The United States recorded the highest-ever monthly exports total for U.S. ethanol in February 2018 at 218.7 million gallons, according to data from the U.S. Department of Agriculture. February sales bring U.S. ethanol exports to nearly 768 million gallons thus far in the 2017/2018 marketing year (September 2017-February 2018), a 6 percent increase over last year’s record-setting pace.
Brazil applied a 20 percent tariff in September 2017 on all imports of ethanol after a 600 million liter (158.5 million gallon) tariff rate quota (TRQ). Even with the full tariff applied, 103 million gallons of U.S. ethanol were shipped to Brazil in the month of February—the most ethanol exports to Brazil in a single month. Overall, Brazil has imported nearly 253 million gallons of U.S. ethanol this marketing year.

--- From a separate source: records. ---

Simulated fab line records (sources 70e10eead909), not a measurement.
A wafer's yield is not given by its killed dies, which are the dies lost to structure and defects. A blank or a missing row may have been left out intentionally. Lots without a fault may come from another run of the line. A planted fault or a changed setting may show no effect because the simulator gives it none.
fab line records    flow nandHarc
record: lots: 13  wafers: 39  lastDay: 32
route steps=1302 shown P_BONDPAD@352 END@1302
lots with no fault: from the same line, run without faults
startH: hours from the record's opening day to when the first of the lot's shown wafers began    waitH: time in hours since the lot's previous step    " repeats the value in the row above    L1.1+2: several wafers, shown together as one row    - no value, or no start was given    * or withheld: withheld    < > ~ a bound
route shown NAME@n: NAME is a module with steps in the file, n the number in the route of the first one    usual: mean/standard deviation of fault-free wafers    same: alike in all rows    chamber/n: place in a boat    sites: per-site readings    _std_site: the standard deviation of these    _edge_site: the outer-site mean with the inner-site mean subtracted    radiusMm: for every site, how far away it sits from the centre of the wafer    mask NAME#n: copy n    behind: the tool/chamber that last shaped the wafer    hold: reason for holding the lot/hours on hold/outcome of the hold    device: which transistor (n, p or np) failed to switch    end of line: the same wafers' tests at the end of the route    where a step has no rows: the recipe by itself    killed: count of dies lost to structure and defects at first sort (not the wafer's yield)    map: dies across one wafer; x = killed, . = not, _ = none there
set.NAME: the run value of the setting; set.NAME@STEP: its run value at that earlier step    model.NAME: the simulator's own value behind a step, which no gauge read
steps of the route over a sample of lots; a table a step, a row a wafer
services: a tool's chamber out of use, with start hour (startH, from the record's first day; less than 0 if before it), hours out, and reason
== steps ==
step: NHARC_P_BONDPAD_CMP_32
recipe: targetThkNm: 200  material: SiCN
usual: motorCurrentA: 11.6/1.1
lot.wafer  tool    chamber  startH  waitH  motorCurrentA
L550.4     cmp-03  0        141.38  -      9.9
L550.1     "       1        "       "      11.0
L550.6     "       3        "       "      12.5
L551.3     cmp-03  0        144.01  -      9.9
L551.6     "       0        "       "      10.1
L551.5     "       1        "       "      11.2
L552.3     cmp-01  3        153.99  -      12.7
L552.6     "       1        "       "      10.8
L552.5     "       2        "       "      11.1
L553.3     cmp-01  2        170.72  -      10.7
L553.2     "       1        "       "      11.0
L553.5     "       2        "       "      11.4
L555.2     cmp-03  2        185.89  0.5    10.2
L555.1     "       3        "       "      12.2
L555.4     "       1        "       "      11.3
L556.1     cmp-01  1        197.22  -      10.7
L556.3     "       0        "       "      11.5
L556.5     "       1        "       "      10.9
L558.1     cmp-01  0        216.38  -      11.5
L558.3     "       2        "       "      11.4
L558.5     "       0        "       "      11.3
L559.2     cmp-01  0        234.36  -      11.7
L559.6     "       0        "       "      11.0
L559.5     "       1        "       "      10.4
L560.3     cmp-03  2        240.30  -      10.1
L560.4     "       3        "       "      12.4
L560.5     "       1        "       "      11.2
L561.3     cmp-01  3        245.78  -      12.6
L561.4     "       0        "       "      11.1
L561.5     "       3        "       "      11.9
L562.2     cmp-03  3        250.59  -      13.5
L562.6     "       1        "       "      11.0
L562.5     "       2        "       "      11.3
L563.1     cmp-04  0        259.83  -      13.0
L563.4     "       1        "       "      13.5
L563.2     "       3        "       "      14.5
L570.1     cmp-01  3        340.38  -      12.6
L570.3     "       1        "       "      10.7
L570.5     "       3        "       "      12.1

“Inter-harvest sugar shortages in Brazil have raised domestic ethanol prices and opened the market even further to U.S. imports,” said Mike Dwyer, U.S. Grains Council chief economist. “Continued sales despite the restrictive TRQ demonstrate how the Brazilian market values U.S. ethanol.”
Canada ranks as the second largest importer of U.S. ethanol halfway through the 2017/2018 marketing year at nearly 152 million gallons. The Council continues to support provincial and national policies in Canada that expand biofuels mandates to E10.
India, which currently only imports ethanol for industrial uses like textiles and agrochemicals, increased U.S. ethanol imports 24 percent year-over-year to 83 million gallons. And, despite ongoing trade tension between the U.S. and Chinese governments and tariffs on the U.S. biofuel, China increased ethanol exports 18 percent over the previous year to 57.7 million gallons.
Smaller importers of U.S. ethanol have also increased their purchases. The European Union jumped purchases significantly to 41.8 million gallons year-to-date, while U.S. exports of ethanol to Singapore increased 309 percent year-over-year to 31.1 million gallons thus far in the marketing year. Both markets are widely used as transhipment points, with ethanol sold to the European Union largely transhipped to the Middle East and exports to Singapore shipped to other markets in Asia.
The record-setting pace of U.S. ethanol exports demonstrates not only the value of ethanol in the global fuel market but also the importance of continuing the Council’s work to promote ethanol around the world along with industry partners. Aided by its intensifying market development efforts, the Council is optimistic the United States could once again set new ethanol exports records by the end of the 2017/2018 marketing year.